Since I saw you this morning I have turned in my mind the subject of our conversation, and I have in consequence changed my intention of speaking to the soldiers myself. I see that it would be a condescension on my part which their violent and unsoldierlike conduct does not entitle them to from me. I stand in this colony as the Chief Magistrate, and the representative of our Sovereign; anything, therefore, that could lessen me in the eye of the public would be degrading the King’s authority, which shall never suffer in my person whilst I am capable of giving it its full power and consequence. I never can or will listen to the complaints of any set of men who feel themselves above preferring them with moderation, and a decent submission to the laws and regulations of the colony; they must not—they shall not—dictate laws and rules for the government of this settlement; they were sent here by His Majesty to support the civil power in the execution of its functions, but they seem disposed to take all law into their own hands, and to direct it in whatever way best may suit their own views.

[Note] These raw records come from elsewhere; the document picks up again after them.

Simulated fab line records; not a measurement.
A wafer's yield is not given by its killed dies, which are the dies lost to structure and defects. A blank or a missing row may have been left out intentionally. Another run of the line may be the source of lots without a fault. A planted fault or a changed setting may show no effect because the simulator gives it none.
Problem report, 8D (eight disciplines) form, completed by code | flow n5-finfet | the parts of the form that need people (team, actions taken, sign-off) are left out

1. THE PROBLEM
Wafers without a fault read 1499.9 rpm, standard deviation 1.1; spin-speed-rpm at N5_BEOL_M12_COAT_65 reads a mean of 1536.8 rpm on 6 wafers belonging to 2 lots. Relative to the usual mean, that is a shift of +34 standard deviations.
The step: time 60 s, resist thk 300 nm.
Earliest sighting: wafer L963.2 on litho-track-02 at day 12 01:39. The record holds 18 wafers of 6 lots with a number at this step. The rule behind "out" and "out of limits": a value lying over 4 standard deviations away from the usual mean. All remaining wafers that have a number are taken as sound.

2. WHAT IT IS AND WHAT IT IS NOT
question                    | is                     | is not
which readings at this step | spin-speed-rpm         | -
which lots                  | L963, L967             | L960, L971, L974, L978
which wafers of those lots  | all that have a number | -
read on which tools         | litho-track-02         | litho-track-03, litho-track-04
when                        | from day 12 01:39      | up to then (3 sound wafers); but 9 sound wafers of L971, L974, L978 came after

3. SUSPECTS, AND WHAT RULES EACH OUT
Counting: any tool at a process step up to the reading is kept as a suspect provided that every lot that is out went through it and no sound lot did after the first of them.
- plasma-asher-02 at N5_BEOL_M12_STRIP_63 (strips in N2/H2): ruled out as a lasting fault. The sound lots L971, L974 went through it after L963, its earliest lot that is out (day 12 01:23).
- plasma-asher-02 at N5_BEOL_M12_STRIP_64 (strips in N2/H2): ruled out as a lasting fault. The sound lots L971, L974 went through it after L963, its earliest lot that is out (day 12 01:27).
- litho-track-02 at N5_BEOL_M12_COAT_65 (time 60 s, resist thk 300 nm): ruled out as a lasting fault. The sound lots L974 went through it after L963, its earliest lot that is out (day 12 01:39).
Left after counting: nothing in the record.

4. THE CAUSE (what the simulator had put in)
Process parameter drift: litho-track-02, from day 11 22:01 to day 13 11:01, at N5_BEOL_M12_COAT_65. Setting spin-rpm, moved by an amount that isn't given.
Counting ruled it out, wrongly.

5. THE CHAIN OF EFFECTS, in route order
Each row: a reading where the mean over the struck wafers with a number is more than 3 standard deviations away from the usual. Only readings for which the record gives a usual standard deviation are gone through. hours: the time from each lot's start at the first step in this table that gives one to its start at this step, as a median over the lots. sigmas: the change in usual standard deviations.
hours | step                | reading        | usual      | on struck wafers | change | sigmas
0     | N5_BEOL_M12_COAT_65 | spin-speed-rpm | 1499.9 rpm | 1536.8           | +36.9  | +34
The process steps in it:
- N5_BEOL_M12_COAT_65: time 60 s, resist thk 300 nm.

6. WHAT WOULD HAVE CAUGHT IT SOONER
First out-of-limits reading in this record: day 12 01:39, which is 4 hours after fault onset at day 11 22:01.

Their violence upon the late occasion shall be laid before the King, and the principal actors in it shall be pointedly marked, in order that justice the most perfect be done to everyone concerned in it. I must declare to you, sir, that the conduct of this part of the New South Wales Corps has been, in my opinion the most violent and outrageous that was ever heard of by any British regiment whatever, and I shall consider every step they may go farther in aggravation as rebellion against His Majesty’s Government and authority, of which the most early notice shall be taken, and those concerned be in due time obliged to answer for it most probably with their lives. This is all I think it necessary to trouble you with. Their conduct will be pointedly marked thro’ all its stages, and I will be firm and resolved in such steps as it may be necessary for me to pursue, and of this you, as their commanding Officer, will be pleas’d to inform them.
I am, etc.,
JNO. HUNTER.
THE IRISH POLITICAL PRISONERS
+Source.+—Historical Records of Australia. Vol. II, p. 128
In 1795, while Great Britain was at war with France, a great rebellion broke out in Ireland. During its suppression many of the Irish were transported to Port Jackson, and caused much trouble and disaffection among the convicts there.
GOVERNOR HUNTER TO THE DUKE OF PORTLAND
Sydney, New South Wales, 15 Feb. 1798.
My Lord Duke,
I have for some time been in doubt whether the representation I am about to make to your Grace should be private or public, but on considering that it might occasion the adoption of some measure interesting to the concerns of this colony, I have preferred the latter mode.